Replies are listed 'Best First'.
Re^2: adaptive syslog message parsing
by Anonymous Monk on Jun 06, 2007 at 23:33 UTC
    i probably do want to use a regular expression.. :) unfortunately, that wasn't the part of the project i was having difficulty with..

    where i'm stumped is trying to aggregate all messages of the same type (which requires the code to figure out which parts of the line are varying).. that part you haven't touched upon in your reply (but you did save me the work of writing the hash-building loop, albeit the easy part).. thanks so far

      Yes, I used an HoHoH. The first dimension is the system, the second is the program (what I called the subsystem), and the third dimension is the message. The value of the third dimension gets the counts.

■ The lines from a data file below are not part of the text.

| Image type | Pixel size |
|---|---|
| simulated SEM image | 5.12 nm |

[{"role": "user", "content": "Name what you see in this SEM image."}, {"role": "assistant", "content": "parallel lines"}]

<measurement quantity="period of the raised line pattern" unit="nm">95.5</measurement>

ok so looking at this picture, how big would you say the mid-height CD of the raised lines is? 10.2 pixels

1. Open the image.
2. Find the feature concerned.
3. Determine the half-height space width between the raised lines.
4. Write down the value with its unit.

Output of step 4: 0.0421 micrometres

      Were you wanting something different than that? An array containing hashrefs might be an option, as it would preserve the initial order. Alternately, you could use a hash for each message string, and then have each value of that be an array, with each item representing a given instance of that message. There's lots of ways to implement this, data structure-wise, and it's usually easy to transform between them.

      Also, you might be interested in trying to parse out any dates, times, computer names, IP addresses, or anything else relevant to build a context for each message. You can also throw a while(1) {...} loop around it to continually read from the file (once you add the code to open/read/close, that is).